Toll rates to be up to 50 cents a mile in SA

So if San Antonio wasn't awake to the runaway, punitive taxation of toll roads before now, let this article below be a wake-up call...can you afford to pay 50 cents a mile in NEW taxes to get to work? Didn't think so...also consider, do you want the toll tax rates to be in the hands of an unelected board whom taxpayers cannot hold accountable? Do you want this unelected toll authority, RMA, to own these state highways in PERPETUITY versus have these roads revert back to free parts of the state highway system once the improvements are paid for? Well, If your answer to all of the above is 'No,' then you had better start getting involved in nixing these ill-conceived toll schemes...

On March 26, 2012, the San Antonio Bexar County Metropolitan Planning Organization (MPO) voted to take certain segments of 281 & 1604 out of the toll plans and make them non-toll projects. After a seven year long grassroots tax revolt, vigilance finally PAID OFF!

US 281 from Loop 1604 to Stone Oak Pkwy and Loop 1604 from Hwy 90 to Bandera Rd on the west side and from I-10 E to I-35 on the east side will now be done WITHOUT TOLLS. But the remaining portion of Loop 1604 from Bandera Rd. to I-35 will have added 4 added toll lanes (2 each direction) called ‘managed lanes.’ Over 50 toll projects still remain on the books at the MPO at this moment, including adding toll lanes to I-35, I-10, the southern leg of Loop 1604, and tolling most all upgrades to every interchange between these highways.
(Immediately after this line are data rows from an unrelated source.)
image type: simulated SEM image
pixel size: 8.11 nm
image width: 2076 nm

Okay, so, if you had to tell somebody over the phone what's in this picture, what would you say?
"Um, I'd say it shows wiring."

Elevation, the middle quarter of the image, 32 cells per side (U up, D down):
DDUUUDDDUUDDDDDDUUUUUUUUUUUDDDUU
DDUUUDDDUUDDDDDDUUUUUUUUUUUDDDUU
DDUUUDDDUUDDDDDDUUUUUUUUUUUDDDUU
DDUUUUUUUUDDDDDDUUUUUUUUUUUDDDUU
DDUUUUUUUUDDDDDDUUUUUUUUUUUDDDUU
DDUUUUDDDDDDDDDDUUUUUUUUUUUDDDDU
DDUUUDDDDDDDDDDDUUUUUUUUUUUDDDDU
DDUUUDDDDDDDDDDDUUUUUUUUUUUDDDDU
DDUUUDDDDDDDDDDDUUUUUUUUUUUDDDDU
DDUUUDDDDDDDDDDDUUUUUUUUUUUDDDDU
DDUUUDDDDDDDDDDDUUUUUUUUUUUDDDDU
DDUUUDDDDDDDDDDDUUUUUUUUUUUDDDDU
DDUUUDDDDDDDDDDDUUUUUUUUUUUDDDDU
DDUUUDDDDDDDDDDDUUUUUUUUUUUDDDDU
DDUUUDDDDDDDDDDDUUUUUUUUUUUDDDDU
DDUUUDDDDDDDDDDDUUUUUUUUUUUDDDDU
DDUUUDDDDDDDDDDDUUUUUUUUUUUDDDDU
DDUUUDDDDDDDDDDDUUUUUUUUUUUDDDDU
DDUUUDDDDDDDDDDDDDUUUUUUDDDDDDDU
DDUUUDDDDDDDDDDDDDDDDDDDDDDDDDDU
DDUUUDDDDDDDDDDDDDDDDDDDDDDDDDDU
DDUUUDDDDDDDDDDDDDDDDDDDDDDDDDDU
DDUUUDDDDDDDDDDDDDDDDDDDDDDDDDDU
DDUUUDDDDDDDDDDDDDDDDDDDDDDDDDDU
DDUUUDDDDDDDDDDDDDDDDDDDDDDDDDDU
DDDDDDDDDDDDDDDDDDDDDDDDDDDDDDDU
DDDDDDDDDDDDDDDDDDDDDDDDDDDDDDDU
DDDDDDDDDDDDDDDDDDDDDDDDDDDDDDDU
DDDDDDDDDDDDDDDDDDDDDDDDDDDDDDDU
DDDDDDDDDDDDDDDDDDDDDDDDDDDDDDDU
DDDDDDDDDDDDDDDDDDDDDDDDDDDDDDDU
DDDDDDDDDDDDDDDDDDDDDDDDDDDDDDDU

Can you pay 50 cents PER MILE in tolls?
At it’s Board Meeting April 12, 2012, the Alamo Regional Mobility Authority (RMA) adopted a range of toll rates they plan to charge motorists to use the new managed toll lanes. The RMA will charge from 17 cents up to 50 cents PER MILE -- often the highest rate will be charged during peak hours (or commute hours, when most people need to use the road).

They’re ‘managed’ lanes because this un-elected government bureaucracy wants to ‘manage’ your morning commute and charge you a premium to access these lanes during rush hour.

The tolls may be variable rates that change with time of day and level of traffic on the toll lanes.  If too many people use the lanes, they’ll change the toll in real time to bump cars off the lanes by increasing price.

Government no longer wishes to fix congestion, it wishes to manipulate congestion for profit. These new-fangled toll lanes added to existing, paid for, right-of-way also have non-compete agreements that limit or prohibit the expansion of free lanes/routes surrounding the toll lanes -- guaranteeing congestion on the free routes and forcing us to pay the new tax on driving.

Also, none of these toll projects are toll viable, which means they know up front there won’t be enough projected traffic to pay for the cost of the expansion. Rather than nix the toll project, the RMA plans to SUBSIDIZE the toll lanes by building them with gas taxes and other public money in addition to the toll revenue bonds. But you won’t be able use the lanes without paying ANOTHER tax, a toll. So these toll schemes are DOUBLE TAXATION!

Tolls in perpetuity? Permanent NEW tax on driving
The Texas Legislature passed a bill, HB 1112, in the 82nd session in 2001, that gives RMA’s ownership of these segments of state highways in PERPETUITY. Why would they seek ownership of our state highways in PERPETUITY? Because they want to charge you tolls in PERPETUITY! On October 26, 2009, Terry Brechtel, the Executive Director of the RMA admitted they plan to keep the toll in place in perpetuity, after the improvements are paid for.

Toll rate range approved

By Vianna Davila, San Antonio Express-News

Published 02:38 p.m., Thursday, April 12, 2012

The public got its first preview of the tolls Bexar County drivers might one day pay, after the Alamo Regional Mobility Authority board amended its policies Thursday afternoon to include a range of possible toll rates.

The range, which could be anywhere between 17 and 50 cents per mile, would increase by a certain percentage every year, once a toll road is built and operational.

The board also formally exercised the RMA's right to build tolls on Loop 1604, should those projects ever come to pass.

The decision will not impede the recent proposal by Bexar County Commissioner Kevin Wolff to expand parts of Loop 1604 without tolls; but it ensures the RMA will be in charge of any future toll projects along other parts of the corridor.